Henry and Roman were bad boys. We came home, one day, after work and we found **** on the living room carpet. Henry denied that he did it, but upon further interrogation, Roman admitted that Henry made him do it. Henry just pointed the spot and said, "There, one there, and over there, one there too okay?' Roman replied, "But I'm all out now."
Oh those boys!
Henry made Roman eat bugs too, and they were delicious until Roman came home crying with a swollen tongue. It seems that he attempted to eat a Bumble Bee, and it stung him. Poor baby never ate bugs again, and it took him a couple of days to stop mumbling.
One day Henry tricked Roman into giving him a dime for a nickel. He said, "Look at how much bigger this coin is then yours. It'll buy you more candy! Roman gave up his dime and bought a bag of goodies and gleefully showed Henry how much he was able to buy. After Roman went away to consume his spoils, Henry bought two bags of candy. Oooh what a sneak. He should've joined the mafia.
Henry had the loveliest smile and had very prominent front teeth. I called him, "Crusader Rabbit."

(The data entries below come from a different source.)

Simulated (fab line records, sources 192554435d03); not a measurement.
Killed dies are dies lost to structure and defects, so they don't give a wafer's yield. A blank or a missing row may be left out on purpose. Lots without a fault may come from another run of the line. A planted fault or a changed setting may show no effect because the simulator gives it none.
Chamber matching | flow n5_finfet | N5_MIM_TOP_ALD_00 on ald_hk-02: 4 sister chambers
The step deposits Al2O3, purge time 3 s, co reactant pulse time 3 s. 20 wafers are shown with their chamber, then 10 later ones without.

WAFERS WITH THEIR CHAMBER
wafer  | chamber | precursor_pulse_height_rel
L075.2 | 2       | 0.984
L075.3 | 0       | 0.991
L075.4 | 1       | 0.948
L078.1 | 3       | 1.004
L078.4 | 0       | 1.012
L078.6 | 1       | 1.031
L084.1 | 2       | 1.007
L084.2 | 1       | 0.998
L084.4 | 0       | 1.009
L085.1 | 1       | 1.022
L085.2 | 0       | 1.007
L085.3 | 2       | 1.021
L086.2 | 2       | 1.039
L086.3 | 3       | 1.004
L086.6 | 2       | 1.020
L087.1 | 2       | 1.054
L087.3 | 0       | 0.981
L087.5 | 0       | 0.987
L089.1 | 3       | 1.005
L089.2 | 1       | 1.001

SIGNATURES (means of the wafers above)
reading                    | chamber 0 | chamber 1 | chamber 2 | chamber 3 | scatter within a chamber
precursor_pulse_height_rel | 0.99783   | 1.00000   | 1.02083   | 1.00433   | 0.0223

One day, disaster struck and Henry came in balling his head off. It seems that he was sledding on the sidewalk and the sled slipped out of his hands while he was attempting to hurl himself into a skid. Instead he hit the concrete, but it didn't hurt him. He then stroked his tongue across his teeth and found that his wonderful two front teeth had been severely chipped. He cried, every time he heard the song, "All I want for Christmas Is My Two Front Teeth."
That disaster made him feel ugly, and he rarely smiled open-mouthed again. My wonderful outgoing eldest son, had suddenly become an introvert, and it wasn't until 10 years later that his teeth were mature enough to cap.
The boys then both commuted to St. Nicholas School, and enjoyed it very much, but Roman had to start at the first grade, since there was no kindergarten. Henry entered the forth grade and he loved his Irish teacher Mrs. McManmon. He disliked Ukrainian class because it was already in it's third year. Henry fell in love with a lovely Irish girl named Virginia Bass. She was the cutest girl in the class. He loved her more than Annette Funicello, but he felt inadequate due to his small stature and chipped teeth. He later saw Virginia in a high school yearbook as he was waiting in a rectory to get married, and he fell in love all over again, but it was too late to do anything about it. He's already made his commitment.
Both boys loved the school and were getting an advanced and Christian education. Recess was different also as the boys gambled a lot, pitching baseball cards, and playing marbles and yo-yos.
The school year was shorter too, and that placed more of a hardship on Tad and I as we needed to find them something to do for the summer. That first year, we sent them to live on a farm, for a month, in Indiana. It was difficult for them, because they had to use their imagination to entertain themselves with the farmer's two daughters and one son. Henry fell in love, with the eldest "Lilly," but it was "May" that fell infatuated with Henry. Wally was the boys age and the boys had a great deal of fun. They soon developed calluses on their bare feet and were able to walk long distance on the rock-strewn, county lanes. Their favorite jaunt was to Bass Lake, which was about two miles distant from that chicken farm. We took color slides of that "vacation" fifty years ago, this past summer.
Color television was still awful at this period of time, and we had to settle for the black-and-white, that seemed to take an eternity to warm-up, however local movie theaters were all over the place and there were four within a four block radius. It cost a quarter for a child to enter a theater then, and the boys especially loved going there for the Columbus Day, Lincoln's Birthday, and Washington's birthday, holidays. The matinees were wonderful and kept the children out of trouble on their days off. Science fiction movies, of the 50's were all the rage, and the boys soon became avid sci-fi fans. The Wizard of Oz, of course was a staple, and the kid's loved it.
Sometimes we would take the boys to an evening movie, and I can vividly recall how Henry pulled his stocking cap over his head during a Martian Invasion movie that frightened him badly.
Occasionally we would take the boys to a Polish movie with subtitles, and I was surprised to see that they had retained some of their Polish culture, but the movies were boring. They're nothing like Hollywood, and I loved John Wayne movies. The boys delighted in Danny Kaye and Abbot and Costello comedies, but I was too old, and the boys too young to enjoy the Elvis Presley flicks.
After the show, we would take the boys for a delightful meal at our favorite Italian restaurant, but the boy's always were begging for our Italian beef slices. It seems that they loved them better than the hamburgers we bought them, but we couldn't buy them the same because of the expense.